Former Cape Girardeau resident Jeffrey Sterling has garnered national publicity for filing a racial discrimination lawsuit against the Central Intelligence Agency for which he once worked as a spy.
People magazine featured Sterling's case in this week's edition in a story headlined "Out in the Cold."
Sterling's mother, Helen Sterling, who lives in Cape Girardeau, praised her son's actions.
"I am proud of my son. He is doing the right thing." said Helen Sterling, whose family has had a history of filing lawsuits alleging racial discrimination.
"I instilled in him to be a fighter," she said.
The New York Times wrote about Jeffrey Sterling's lawsuit in March, and the story was carried in an Associated Press story that appeared in the Southeast Missourian on March 3.
That's when Helen Sterling learned that her son had been a CIA spy for eight years.
"I said, 'Ooh, so that's what he's been doing,'" she told People magazine. "He never discussed his job."
Jeffrey Sterling, 34, believes racism destroyed his CIA career, an allegation that the spy agency denies. He filed the federal lawsuit in New York last August, becoming the first black case officer to sue on racial discrimination grounds. The CIA fired him two months later.
Sterling graduated from Cape Girardeau Central High School in 1985 and from Millikin University in Decatur, Ill., in 1989.
He joined the CIA in 1993 after a stint as a public defender in St. Louis. Two years later, the Washington University Law School graduate became a case officer in the Iran Task Force.
Stacked deck claimed
He spent a year studying Farsi, the language of Iran. The CIA sent him to Bonn, Germany, in 1997 to recruit Iranians as agents. But he said he became frustrated when he wasn't given new prospects to recruit.
He returned to CIA headquarters in Langley, Va., to confront his supervisors.
"They said, 'Well, you kind of stick out as a big, black guy,'" Sterling is quoted as saying.

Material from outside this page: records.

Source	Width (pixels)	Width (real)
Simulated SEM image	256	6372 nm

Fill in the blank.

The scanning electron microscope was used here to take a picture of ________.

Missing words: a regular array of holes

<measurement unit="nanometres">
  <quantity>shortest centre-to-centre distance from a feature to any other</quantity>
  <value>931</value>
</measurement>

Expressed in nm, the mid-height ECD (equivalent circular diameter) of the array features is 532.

He ended up working at CIA headquarters before being assigned to the agency's New York office in 1999 to once again recruit Iranians.
In April 2000, Sterling complained to the agency's Equal Employment Opportunity office. The agency placed him on administrative leave in March 2001. Five months later, he filed his lawsuit. "The deck was stacked against me," he told People magazine.
Sterling is the youngest of six sons of Helen Sterling, 67, who worked as Cape Girardeau's municipal court clerk for a dozen years.
She resigned in October 1987 amid allegations of missing money. Sterling pleaded guilty to felony stealing in January 1988 after state auditors found at least $63,000 missing from a bond account. She was sentenced to a suspended seven-year prison term, placed on probation and ordered to pay $30,000 in restitution.
In July 1993, court officials disclosed that Sterling made restitution of less than $3,000. Sterling's probation ended on May 24, 1993, with a restitution "balance due" of $27,781.57, court records showed.
The sentencing judge, Perry County Associate Circuit Judge Michael Bullerdieck, decided against revoking her probation.
He cited Sterling's age and health as reasons why she was unable to make restitution to the city.
The People magazine story makes no mention of Helen Sterling's conviction and simply describes her as "a retired municipal court clerk."
Helen Sterling has filed several lawsuits over the years and said she'll file more if she feels wronged.
In 1991, she claimed she was denied food stamps and energy assistance because of race and "political beliefs."
"I live in a small town. It is known I had this felony charge," she said in that lawsuit. The U.S. Agriculture Department found no evidence of discrimination in that case.
Helen Sterling said Wednesday that she'll continue to fight against racism. "I am proud I don't duck my head in the sand," she said.
"I hope my son will come back to Cape and make this a better place to live," she said.